Wednesday, 8 July 2015

A Pilgrimage

I'm back home after a brief trip to celebrate my birthday which really represented a sort of personal pilgrimage. My destination was Scarborough, where my mother lived, and my parents first met, and where I spent many happy childhood holidays. Part of my plan was to stay in the same hotel as we did all those years ago - and there was a bonus, as the Clifton Hotel now publicises a fact of which I was previously unaware - that it was, in late 1917 and early 1918, the residence of Wilfred Owen, perhaps the greatest of the war poets. He even wrote some poems there, and is now suitably commemorated with a blue plaque and a display inside the hotel.



Anyone who has read my Lake District mysteries, let alone The Golden Age of Murder, will know that I'm fascinated by the past, and I enjoyed reminding myself of scenes from my younger days. Scarborough has featured in a few crime novels, I know, but none that I've actually read so far. I'm certainly tempted to set a short story there.





One of the intriguing features of the resort is that it has two bays, with different and distinctive personalities. I share my parents' love of the place: for me, there is no more appealing seaside destination in the north of England. That is so despite the fact that the climate is regularly described as "bracing", which sometimes can be rather a euphemism. And it's the only place where I've ever seen a cricket match played in fog - or a "sea fret" as the suddenly descending mists are called. Among other pleasurable things, I roamed around delightful Peasholm Park, the castle grounds, the gardens surrounding the open air theatre, and the harbour, and even took a trip around the south bay on board a pirate ship...

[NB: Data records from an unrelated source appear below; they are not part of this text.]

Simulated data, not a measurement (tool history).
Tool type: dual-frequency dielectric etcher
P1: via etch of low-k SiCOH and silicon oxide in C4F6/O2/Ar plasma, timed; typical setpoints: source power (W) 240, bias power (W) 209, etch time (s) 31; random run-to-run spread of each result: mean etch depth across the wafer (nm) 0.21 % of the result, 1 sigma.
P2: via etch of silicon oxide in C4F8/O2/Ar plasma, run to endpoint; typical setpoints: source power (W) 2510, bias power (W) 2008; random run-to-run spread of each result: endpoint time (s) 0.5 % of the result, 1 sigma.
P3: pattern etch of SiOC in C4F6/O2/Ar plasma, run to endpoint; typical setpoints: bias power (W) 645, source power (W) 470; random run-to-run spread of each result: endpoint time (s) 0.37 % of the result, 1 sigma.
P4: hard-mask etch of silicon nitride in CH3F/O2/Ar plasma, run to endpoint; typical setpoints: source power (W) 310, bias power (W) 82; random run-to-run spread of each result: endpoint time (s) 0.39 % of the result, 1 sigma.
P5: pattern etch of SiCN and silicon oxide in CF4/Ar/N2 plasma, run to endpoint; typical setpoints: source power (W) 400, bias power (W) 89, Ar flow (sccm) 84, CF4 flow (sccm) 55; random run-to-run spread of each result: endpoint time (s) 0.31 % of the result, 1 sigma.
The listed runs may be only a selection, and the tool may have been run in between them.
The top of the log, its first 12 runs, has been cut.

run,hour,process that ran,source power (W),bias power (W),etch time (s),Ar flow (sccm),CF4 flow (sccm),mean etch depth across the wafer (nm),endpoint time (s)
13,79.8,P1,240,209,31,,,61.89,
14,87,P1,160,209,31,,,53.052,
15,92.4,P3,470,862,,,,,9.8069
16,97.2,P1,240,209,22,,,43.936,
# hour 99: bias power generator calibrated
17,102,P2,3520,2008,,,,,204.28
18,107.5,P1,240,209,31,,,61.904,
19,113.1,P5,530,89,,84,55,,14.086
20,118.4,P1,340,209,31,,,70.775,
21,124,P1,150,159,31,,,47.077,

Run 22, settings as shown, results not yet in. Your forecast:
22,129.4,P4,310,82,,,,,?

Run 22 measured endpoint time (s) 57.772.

In keeping to the holiday resort theme, I signed Resorting to Murder in a local bookshop. And I have some happy news about that particular anthology. The British Library are just about to print another ten thousand copies of the paperback edition. After being told for so many years that "short story collections simply do not sell", I find that news extremely satisfying. Just as I did my memorable visit to the East Coast.,.



2 comments:

  1. I'm so glad you enjoyed your pilgrimage and the happy memories it evoked. All too often I find such visits make me sad and I yearn for the past; I then resolve not to indulge again, but the temptation is great...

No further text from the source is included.